Carson City Board of Supervisors approve city, redevelopment budgets

A $135.6 million all funds city budget, almost half of which is general fund money, won unanimous final support Thursday to cover Carson City’s coming fiscal year.

The Board of Supervisors not only adopted the Fiscal Year (FY) 2015-16 spending guide, but acting as the Redevelopment Authority also unanimously approved a $1.74 million authority budget. The latter includes $30,000 for an Epic Rides mountain bike event in June, 2016. City Manager Nick Marano projected it will bring 4,500 people to the community.

“It will highlight our mountain bike trails we’ve spent a lot of time, a lot of money putting together,” said Marano after he was asked about the expenditure being moved from the general fund budget to the authority’s spending guide. He said the money will help provide required city services, adding parts of the event will include activities in the downtown redevelopment area. The 4,500 tourism figure is likely just the beginning, he said.

“We expect the number will increase,” said Marano, noting the deal with Epic Rides covers five years until 2020.

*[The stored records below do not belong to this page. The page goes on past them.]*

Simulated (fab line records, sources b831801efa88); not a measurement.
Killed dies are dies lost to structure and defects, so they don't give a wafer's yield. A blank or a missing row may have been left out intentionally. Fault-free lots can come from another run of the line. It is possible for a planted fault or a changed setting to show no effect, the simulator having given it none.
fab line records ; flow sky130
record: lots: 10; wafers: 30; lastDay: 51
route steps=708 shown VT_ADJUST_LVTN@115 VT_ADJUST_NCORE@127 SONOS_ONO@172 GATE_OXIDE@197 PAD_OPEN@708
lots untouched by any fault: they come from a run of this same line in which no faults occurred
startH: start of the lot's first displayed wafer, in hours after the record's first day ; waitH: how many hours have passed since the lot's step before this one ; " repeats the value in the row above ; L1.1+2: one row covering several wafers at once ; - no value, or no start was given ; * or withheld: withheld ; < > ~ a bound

That $30,000 move from general fund to authority budgeting status was among just a few alterations involving the budget crafted by staff, with subsequent input on such changes from board members. They were reviewed for staff direction at a regular board meeting on May 7.

Supervisor Jim Shirk, before Thursday’s budget vote tally, said he intended to support adoption but was unhappy about the process. He said there had been insufficient time for board input.

The board also unanimously established by resolution an Extraordinary Maintenance Fund of $100,000, which was proposed earlier by Supervisor Lori Bagwell. It will be used to do city building rooftop repairs, which is part of her effort with board support to tackle deferred maintenance built up during the recession.

Other action Thursday included a required but routine separate vote, also unanimous, to set the property tax rate for County Cooperative Extension in FY 2015-16 at 1.28 cents per $100 of assessed valuation. That is not an increase and is part of the overall $3.52 property tax rate per $100. The board earlier had decided on the $3.52 level, cutting it from $3.54 this fiscal year.

The general fund includes as its main revenue sources city sales and property taxes, which make up more than 69 percent of that aspect of the budget. Of the $67.7 million general fund budget, the other nearly 31 percent comes from charges for services, licenses, permits and miscellaneous sources.

The general fund spending guide includes $64.4 million in actual spending and a $3.3 million reserve, or more than 5 percent, which technically is called a projected ending fund balance for a cushion at the close of FY 2015-16. The state requires that reserve be at least 4 percent.

The fiscal year begins July 1. The Thursday meeting, which took less than an hour, was a special meeting required by the state. It included a public hearing, but no one from the public testified.